In his tweetstorm, Trump defended his former campaign chairman Paul Manafort — who on Tuesday was convicted on eight felony counts of tax evasion and bank fraud — calling him a “brave man.”
“I feel very badly for Paul Manafort and his wonderful family,” Trump tweeted. “’Justice’ took a 12 year old tax case, among other things, applied tremendous pressure on him and, unlike Michael Cohen, he refused to ‘break’ — make up stories in order to get a ‘deal.’ Such respect for a brave man!”
Trump went on to insinuate that because the jury could not agree on 10 other charges Manafort was facing that the entire trial was a “witch hunt.”
Of course, the jury’s failure to reach a verdict on 10 counts does not mean Manafort is innocent of those charges. In fact, prosecutors could choose to re-try Manafort on those counts if they wished. And it does not discount the fact that Manafort was found guilty on eight charges that carry a maximum prison sentence of 80 years. Nevertheless, Manafort next faces a trial on charges of foreign lobbying and obstruction of justice. That trial is set to begin Sept. 17.
Trump then moved on to his longtime personal lawyer and “fixer” Michael Cohen, who pleaded guilty on Tuesday to similar tax evasion and bank fraud charges as Manafort, as well as two campaign finance charges that directly implicate Trump himself.
“Michael Cohen plead guilty to two counts of campaign finance violations that are not a crime,” Trump tweeted. “President Obama had a big campaign finance violation and it was easily settled!”
Of course, the campaign finances charges Cohen pleaded guilty to are in fact crimes.
The first campaign finance charge Cohen pleaded guilty to was knowingly and willfully causing a corporation to make a contribution and expenditure over the legal limit in an effort to influence an election. This charge relates to paying $150,000 to a former Playboy model to keep her affair allegation against Trump silent.
Cohen also pleaded guilty to knowingly and willfully making an excessive campaign contribution to Trump’s campaign to influence the election. This relates to the $130,000 payment to porn actress Stormy Daniels to keep her affair allegation silent.
And Trump is incorrect in saying that the Cohen counts are similar to the campaign finance fine former President Barack Obama had in 2008. That fine came in regards to auditing and filing errors, not knowing and willful attempts to exceed campaign finance limits to influence the campaign.
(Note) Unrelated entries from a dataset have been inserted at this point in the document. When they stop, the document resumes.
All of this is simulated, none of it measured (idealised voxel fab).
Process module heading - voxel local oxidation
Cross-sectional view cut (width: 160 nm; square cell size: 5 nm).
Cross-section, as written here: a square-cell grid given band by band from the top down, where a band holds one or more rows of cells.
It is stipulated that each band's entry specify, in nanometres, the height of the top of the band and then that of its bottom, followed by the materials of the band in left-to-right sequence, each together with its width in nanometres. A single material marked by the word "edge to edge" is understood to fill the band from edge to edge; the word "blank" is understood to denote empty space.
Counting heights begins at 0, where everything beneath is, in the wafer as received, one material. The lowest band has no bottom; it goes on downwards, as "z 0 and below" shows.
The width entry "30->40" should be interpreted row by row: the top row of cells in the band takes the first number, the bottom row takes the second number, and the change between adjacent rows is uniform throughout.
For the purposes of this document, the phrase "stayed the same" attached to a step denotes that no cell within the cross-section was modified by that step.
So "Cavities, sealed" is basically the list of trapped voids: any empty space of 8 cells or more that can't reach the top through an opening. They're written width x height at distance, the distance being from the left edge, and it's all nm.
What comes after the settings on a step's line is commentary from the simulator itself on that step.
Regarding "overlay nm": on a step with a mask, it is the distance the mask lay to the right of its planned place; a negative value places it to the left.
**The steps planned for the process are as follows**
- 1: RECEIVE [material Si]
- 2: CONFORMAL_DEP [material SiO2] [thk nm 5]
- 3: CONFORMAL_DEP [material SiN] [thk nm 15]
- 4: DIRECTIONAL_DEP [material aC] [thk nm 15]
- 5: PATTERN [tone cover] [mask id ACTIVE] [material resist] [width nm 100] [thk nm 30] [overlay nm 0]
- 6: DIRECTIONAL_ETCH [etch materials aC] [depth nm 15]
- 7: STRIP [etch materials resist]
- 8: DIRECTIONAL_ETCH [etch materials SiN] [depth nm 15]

For example, the Obama campaign was fined for not filing documents required to be submitted in the final weeks of the 2008 campaign. At the time, 1,300 contributions totaling more than $1.8 million flowed into Obama’s coffers in the ending days of the election. The campaign was also fined for not returning excessive campaign contributions individuals had erroneously made to the campaign in a timely fashion.